None of this of course would matter much either if the
sentiments expressed produced no real world consequences or if anything were
being done to tackle the prejudices. Yet there are real-world consequences –
and significant reluctance to tackle them.
Days after Matthew Parris’s Times column, I was cycling out
of Hyde Park across Knightsbridge one Saturday, heading towards home. Seeing me
heading towards a cycle-only section of road, a young man on the pavement aimed
a punch at me. He then guffawed with his friends at how his gesture made me
wobble. I met Ken Livingstone, the then mayor of London, a few days later when
he announced plans for what is now the London Cycle Hire Scheme. I recounted my
story and asked the mayor how he planned to stop such – fairly common –
behaviour from putting new cyclists off. He brushed it aside. “Well, I’ve often
felt like punching a journalist myself,” he droned, before launching into the
story of a constituent who, in his days as a member of parliament, had been
seriously injured when knocked down by a cyclist. Cyclists, he seemed to imply –
against all the evidence – were the real menace.

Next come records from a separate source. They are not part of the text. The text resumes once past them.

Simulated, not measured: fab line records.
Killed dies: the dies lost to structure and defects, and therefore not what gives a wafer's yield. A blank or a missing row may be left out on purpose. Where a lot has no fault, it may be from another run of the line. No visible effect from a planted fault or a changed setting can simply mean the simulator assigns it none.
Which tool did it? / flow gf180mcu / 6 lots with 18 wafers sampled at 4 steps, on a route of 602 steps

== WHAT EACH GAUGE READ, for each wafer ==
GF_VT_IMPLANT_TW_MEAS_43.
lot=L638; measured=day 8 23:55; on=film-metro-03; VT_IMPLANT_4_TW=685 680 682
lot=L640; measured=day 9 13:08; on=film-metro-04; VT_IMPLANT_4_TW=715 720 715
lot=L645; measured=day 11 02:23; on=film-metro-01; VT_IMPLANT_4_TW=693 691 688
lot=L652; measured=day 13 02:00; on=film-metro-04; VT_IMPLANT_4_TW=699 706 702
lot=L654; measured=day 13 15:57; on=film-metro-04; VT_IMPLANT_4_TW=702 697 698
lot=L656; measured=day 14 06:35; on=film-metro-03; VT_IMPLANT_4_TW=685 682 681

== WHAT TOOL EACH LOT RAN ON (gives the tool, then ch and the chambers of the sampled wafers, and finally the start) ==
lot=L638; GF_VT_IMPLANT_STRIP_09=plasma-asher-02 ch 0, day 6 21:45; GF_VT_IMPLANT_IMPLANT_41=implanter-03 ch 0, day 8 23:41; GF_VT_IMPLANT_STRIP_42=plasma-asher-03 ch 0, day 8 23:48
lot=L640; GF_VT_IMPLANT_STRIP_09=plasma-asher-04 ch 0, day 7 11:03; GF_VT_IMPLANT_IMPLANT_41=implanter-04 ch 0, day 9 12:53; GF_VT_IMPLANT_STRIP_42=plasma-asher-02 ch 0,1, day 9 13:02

As long as veteran left-wingers like London’s former mayor
continue to make common cause with the worst parts of the right-wing press and
the least reflective motorists on cyclists’ rights, cycling in London – and many
other parts of the developed world – will remain an activity for the determined
few. When it becomes as unthinkable to joke about cyclists deserving death as
it rightly is about any other group, tempers on the roads might less easily get frayed.